Friday, July 21, 2017

Life or My Little Corner of It

In our Concepts of the Self class here at Champlain every first year student is required to create a self-portrait, along with, naturally enough, a final paper that explores the themes raised in the art.  As I've discussed here, and elsewhere, I'm a big believer in the project, and I always tell the students that they should create a new self-portrait every five years, even if they don't show it to anybody and just hide it away in the back of their closet.  I'm a big believer in modeling assignments, especially for first and second year students, so I create a new self-portrait every fall so that I can share the experience with them.  It's never too early or too late for self-reflection.  Self-portraits can be systematically planned, but sometimes they can be fairly organic.  This picture might make a good self-portrait, or at least the beginning of a discussion of a self-portrait, and it definitely represents the latter approach. I'm sitting at my desk writing this morning and turned to my left, and realized that this one little corner of my desk at home represented so much of what dominates my life at the moment, and, what is more key, what is important to me at this moment: one of my favorite pictures of my son (he's 3 or 4 and we'd just climbed to the top of Stone Mountain); a little globe turned appropriately towards Zanzibar; three of the seven volumes that comprise the Ramayana; and my open copy of one of my Proust volumes, captured mid-blog post, before I turned back to writing on the Ramayana.  That's not a bad little snapshot, literally and figuratively, on where I am right now, July 2017.  Now, I could have fudged it by sticking in a copy of the Quran, since I tend to devote a lot of time to Islam or issues related to Islam and the broader Islamic world, but I like the organic nature of this picture - and, well, I'm a historian and there's an integrity to artifacts that would have been contaminated by posing the picture.
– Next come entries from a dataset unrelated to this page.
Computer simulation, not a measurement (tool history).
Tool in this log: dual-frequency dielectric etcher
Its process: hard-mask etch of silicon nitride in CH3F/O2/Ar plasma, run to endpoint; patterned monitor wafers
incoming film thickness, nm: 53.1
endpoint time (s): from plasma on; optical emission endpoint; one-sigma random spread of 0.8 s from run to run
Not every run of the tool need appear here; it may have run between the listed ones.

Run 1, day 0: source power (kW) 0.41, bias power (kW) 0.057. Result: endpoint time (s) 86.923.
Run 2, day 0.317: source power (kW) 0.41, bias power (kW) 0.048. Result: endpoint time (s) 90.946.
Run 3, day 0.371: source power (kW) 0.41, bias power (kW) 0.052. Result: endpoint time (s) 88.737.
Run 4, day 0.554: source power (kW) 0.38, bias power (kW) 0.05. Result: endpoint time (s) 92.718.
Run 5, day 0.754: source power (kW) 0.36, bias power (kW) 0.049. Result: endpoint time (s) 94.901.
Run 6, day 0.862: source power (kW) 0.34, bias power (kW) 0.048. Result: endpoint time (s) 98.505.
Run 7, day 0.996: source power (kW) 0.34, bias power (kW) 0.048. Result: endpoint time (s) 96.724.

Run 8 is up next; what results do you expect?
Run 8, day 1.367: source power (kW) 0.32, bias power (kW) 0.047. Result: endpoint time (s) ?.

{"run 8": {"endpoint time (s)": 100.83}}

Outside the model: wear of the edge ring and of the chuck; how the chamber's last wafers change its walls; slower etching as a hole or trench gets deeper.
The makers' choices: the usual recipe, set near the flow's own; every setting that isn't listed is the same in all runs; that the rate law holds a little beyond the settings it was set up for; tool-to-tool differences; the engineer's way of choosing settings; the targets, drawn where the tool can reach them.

Now, the one problem with this as a self-portrait is that it is pretty reactive and surface level in that it shows what is influencing me, and what I love or find interesting, which is not completely the same as saying who I am.  As I always point out to my students, we are much more than simply of our likes/dislikes and experiences.  Now, I would tie this all together in my supporting paper, naturally, but I should also find a way to express it visually.  However, that also moves us away from the notion of an organic piece of art.  Consequently, maybe this works better as the equivalent of one of those pictures that someone took of you unawares which really expresses your air than as a self-portrait.  This is clearly fodder for a class discussion in the fall.